Now for your information I have copied on these pages the conclusions
that he deduces from his twelve investigations.
[p. 329-370. Galileo produces the data that Chiaramonti relied on. There are twelve
pairs of observations which yield observed parallaxes that place the
comet at distances of from one fifth the radius (the radius being
roughly 3,800 miles) of the earth to twenty-five times that radius.
Salviati notes that Chiaramonti dismissed out of hand all data the
yielded results placing the comet well beyond most estimations of the
distance to the stellar sphere.
Salviati explains that it is no doubt true that the data dismissed is
erroneous, but not necessarily anymore so than the sets the author
used, in fact quite the opposite. He reproduces five sets of
observations Chiaramonti ignored and finds them to he reasonably
consist, given the fact that at the extreme distance which the
observations place the comet, the slightest error of even one minute in
the observed angle will yield large variations in the results. He
demonstrate how little he needs to adjust those observations to make the
yield the same results. Meanwhile, he notes, the variations found in the
data Chiaramonti used differ so widely at the much shorter distances of
their results and would require such large adjustments to yield any
consistent result, suggesting some grosser errors, such as failure to
properly take into account refraction.]
SAGR. This is as if I were watching some unfortunate farmer who, after
having all his expected harvest beaten down and destroyed by a tempest,
goes about with pallid and downcast face, gathering up such poor
gleanings as would not serve to feed a chicken for one day.
SALV. Truly, it was with too scant a store of ammunition that this
author rose up against the assailers of the sky's inalterability, and it
is with chains too fragile that he has attempted to pull the new star
down from Cassiopeia in the highest heavens to these base and elemental
regions. Now, since the great difference between the arguments of the
astronomers and of this opponent of theirs seems to me to have been very
clearly demonstrated, we may as well leave this point and return to our
main subject. We shall next consider the annual movement generally
attributed to the sun, but then, first by Aristarchus of Samos and later
by Copernicus, removed from the sun and transferred to the earth.
Against this position I know that Simplicio comes strongly armed, in
particular with the sword and buckler of his booklet of theses or
mathematical disquisitions. It will be good to commence by producing the
objections from this booklet.
SIMP. If you don't mind, I am going to leave
those for the last, since they were the most recently discovered.

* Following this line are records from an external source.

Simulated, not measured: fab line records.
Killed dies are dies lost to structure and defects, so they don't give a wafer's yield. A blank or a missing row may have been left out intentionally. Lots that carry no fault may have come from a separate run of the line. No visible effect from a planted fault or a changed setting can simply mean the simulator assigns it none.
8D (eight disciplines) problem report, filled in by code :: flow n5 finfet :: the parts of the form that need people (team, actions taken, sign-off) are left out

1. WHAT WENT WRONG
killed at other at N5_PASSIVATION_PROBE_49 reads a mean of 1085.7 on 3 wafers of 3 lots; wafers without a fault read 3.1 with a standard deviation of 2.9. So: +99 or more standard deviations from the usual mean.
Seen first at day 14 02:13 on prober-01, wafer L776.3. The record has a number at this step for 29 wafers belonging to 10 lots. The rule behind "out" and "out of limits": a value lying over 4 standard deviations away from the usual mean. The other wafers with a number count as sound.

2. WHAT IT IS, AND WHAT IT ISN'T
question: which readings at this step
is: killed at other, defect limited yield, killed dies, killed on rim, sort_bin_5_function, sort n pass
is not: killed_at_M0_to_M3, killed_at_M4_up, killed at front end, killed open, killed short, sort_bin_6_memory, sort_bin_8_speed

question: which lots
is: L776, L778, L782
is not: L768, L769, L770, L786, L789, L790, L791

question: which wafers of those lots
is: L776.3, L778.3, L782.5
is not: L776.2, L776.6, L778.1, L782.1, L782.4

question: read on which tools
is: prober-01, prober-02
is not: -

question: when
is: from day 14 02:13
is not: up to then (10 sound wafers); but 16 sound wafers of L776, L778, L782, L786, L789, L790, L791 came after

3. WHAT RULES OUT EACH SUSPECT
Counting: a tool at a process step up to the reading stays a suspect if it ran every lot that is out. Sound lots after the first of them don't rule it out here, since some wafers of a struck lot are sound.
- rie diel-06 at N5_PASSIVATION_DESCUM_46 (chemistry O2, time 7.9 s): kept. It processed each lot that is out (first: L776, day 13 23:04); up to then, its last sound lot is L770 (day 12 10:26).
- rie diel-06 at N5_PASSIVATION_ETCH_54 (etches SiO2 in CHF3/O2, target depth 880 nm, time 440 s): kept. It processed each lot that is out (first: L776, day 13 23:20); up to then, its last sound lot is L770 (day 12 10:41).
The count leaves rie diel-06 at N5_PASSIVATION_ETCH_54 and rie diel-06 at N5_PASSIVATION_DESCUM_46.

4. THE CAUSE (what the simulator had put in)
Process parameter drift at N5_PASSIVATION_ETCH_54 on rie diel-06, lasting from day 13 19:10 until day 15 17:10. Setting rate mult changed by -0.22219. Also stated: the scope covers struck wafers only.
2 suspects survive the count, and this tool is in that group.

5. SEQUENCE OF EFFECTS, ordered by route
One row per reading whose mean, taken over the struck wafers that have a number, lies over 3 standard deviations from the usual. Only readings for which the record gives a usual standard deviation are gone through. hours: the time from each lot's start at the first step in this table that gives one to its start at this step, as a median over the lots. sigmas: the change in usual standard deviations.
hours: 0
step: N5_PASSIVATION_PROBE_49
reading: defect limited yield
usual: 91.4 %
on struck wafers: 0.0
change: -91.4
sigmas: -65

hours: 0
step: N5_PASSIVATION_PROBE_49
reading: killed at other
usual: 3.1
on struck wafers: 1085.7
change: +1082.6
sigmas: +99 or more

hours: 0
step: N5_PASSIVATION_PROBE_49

SALV. Then you had better take up in order, in accordance with our
previous procedure, the contrary arguments by Aristotle and the other
ancients. I also shall do so, in order that nothing shall be left out or
escape careful consideration and examination. Likewise Sagredo, with his
quick wit, shall interpose his thoughts as the spirit moves him.
SAGR. I shall do so with my customary lack of tact; and since you have
asked for this, you will be obliged to pardon it.
SALV. This favor will oblige me to thank and not to pardon you. But now
let Simplicio begin to set forth those objections which restrain him
from believing that the earth, like the other planets, may revolve about
a fixed center.
SIMP. The first and greatest difficulty is the repugnance and
incompatibility between being at the center and being distant from it.
For if the terrestrial globe must move in a year around the
circumference of a circle--that is, around the zodiac--it is impossible
for it at the same time to be in the center of the zodiac. But the earth
is at that center, as is proved in many ways by Aristotle, Ptolemy, and
others.
SALV. Very well argued. There can be no doubt that anyone who wants to
have the earth move along the circumference of a circle must first
prove that it is not at the center of that circle. The next thing is for
us to see whether the earth is or is not at that center around which I
say it turns, and in which you say it is situated. And prior to this, it
is necessary that we declare ourselves as to whether or not you and I
have the same concept of this center. Therefore tell me what and where
this center is that you mean.
SIMP. I mean by "center," that of the universe; that of the world; that
of the stellar sphere; that of the heavens.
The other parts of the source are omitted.